September 2018 Release of Adobe XD: Responsive Resize, Timed Transitions, and More

Adobe XD symbol

September brings an exciting update to Adobe XD, as we’re now releasing new tools to help you easily design for multiple devices at different screen sizes, and introducing timed transition elements to add an extra realisms to your prototypes. With Responsive Resize, you’re able to resize your design canvas and the elements on it (when creating a design for both an iPhone and an iPad, for example), while keeping the placement and scale of your design in place. Meanwhile, new Timed Transitions will allow you to simulate the effects of loading states, looping animations, and more. Add to that a new and improved full-screen viewing experience (and the always popular addition of spell check), and XD has never been more powerful for designers who need to easily create prototypes that are as effective as they are easy to create.

New to XD: Responsive Resize

We live in a world where designing for multiple devices is not only important, it’s essential. Adobe XD has now added a Responsive Resize feature that allows you to resize groups of objects while keeping their placement and scalability. All you have to do is resize the group right there on the design canvas, and XD will keep the relative spacing in place.
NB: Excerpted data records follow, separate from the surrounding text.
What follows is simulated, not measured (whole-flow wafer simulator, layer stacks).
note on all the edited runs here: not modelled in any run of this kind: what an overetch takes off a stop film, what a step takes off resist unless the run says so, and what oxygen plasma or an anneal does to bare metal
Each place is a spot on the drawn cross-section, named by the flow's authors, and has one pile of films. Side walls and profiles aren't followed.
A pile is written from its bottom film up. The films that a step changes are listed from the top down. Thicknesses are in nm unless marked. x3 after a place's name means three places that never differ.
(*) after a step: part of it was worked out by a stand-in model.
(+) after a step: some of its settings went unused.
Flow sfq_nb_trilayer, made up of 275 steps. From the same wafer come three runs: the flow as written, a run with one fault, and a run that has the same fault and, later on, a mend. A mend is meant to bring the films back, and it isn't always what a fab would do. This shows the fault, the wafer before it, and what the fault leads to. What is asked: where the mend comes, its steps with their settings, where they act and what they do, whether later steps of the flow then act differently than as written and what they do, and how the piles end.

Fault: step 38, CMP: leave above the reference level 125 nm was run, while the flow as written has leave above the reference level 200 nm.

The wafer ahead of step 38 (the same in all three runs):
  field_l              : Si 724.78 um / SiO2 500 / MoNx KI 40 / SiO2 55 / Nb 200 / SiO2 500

“When building new components, to add to our ever-growing library, our team must account for devices of all sizes starting from the truly early stages of ideation,” said Greg Pilawa, UX/UI design manager for Wyndham Hotels and Resorts. “XD’s new responsive resize feature gives us the power to rapidly conceive, design, and test across multiple devices without having to rebuild each component from scratch or adjust every element individually. This will undoubtedly allow us to build more, faster.” Check out responsive resize in the video below.

While XD will do its best to recreate the placement of your elements on a larger or smaller canvas as you resize them, you can also switch to manual mode to edit constraints manually for more control. This way you’ll be able to control the exact scalability of an object’s height and width, along with its alignment within the group.

There are many ways Responsive Resize can be used to speed up the process of designing for multiple devices, including the ability to pin a button or icon to a corner, fix elements to the edges of your design, and fix the padding of a design to keep an icon’s size and position intact.

New to XD: Timed Transitions

With the addition of time as a new trigger, you can now transition between artboards based on a specific delay. This is helpful while prototyping onboarding or decision flows. You’ll be able to create looping animations using delays for auto-fade effects, spinners, loaders, progress bars, and more.

When creating a transition between two artboards in Prototype mode, you’re now able to select Time instead of Tap as your trigger, and you can define how long you want your delay to be and the transition you want it to take. XD will save your attributes from that same screen and offer them as the default on further screens. Watch the video below to see Timed Transitions in action, and see how they can be used to simulate an onboarding experience in an app.

New to XD: Spell Check

Now, the great lifesaver of digital copywriting is officially part of Adobe XD. Spell check is integrated in XD, meaning you’ll have access to real-time spell checking directly on the design canvas. All you have to do is enable spell check in XD (it’ll be on by default), and once you select text in your design, you’ll see any potential spelling errors right there. Check out what spell check looks like in Adobe XD in the video below.

Of course, you’ll be able to access a list of suggestions for any potentially misspelled words, and, to save you time, XD will suggest spellings of any words you’ve possibly misspelled as you’re typing them. There are also grammatical suggestions, as well.

Improved in XD: Web prototype full-screen viewing

We’ve made a number of improvements to the full-screen options in Adobe XD, meaning you’ll be able to show others a much more accurate representation of your work and provide a more realistic experience when viewing a web-sized artboard in the browser. Web and custom artboards are now displayed from the top of the browser, without black padding issues, while mobile artboards continue to be centered on the screen in full-screen mode.

If the artboard width is greater than the available horizontal space, then the prototype scales to fit the width with no horizontal scrolling. You can check out a video of the new full screen viewing options below.

The background color in full-screen mode is now white instead of black. This will eliminate any user confusion — most browsers have a default white background, and black doesn’t provide an accurate representation of a real web experience.

Additionally, we’re excited to announce that HCL Technologies has chosen Adobe XD CC as its standard tool to design, prototype and share engaging experiences. Learn more here.

Reading this in the future? Check out all of the major updates to Adobe XD in 2018.

UX community

We’d love to continue the dialogue. Help us shape the future of Adobe XD by submitting feature requests or file bugs. You can follow our handle @AdobeXD for updates, or reach the team on Twitter using the #AdobeXD. You can also talk to us using Facebook, where we share videos and updates as well as answer questions during live sessions.


While sharing your prototypes on Behance, don’t forget to tag them with #MadeWithAdobeXD and select Adobe XD under “Tools Used” for the opportunity to be featured in the Adobe XD newsletter.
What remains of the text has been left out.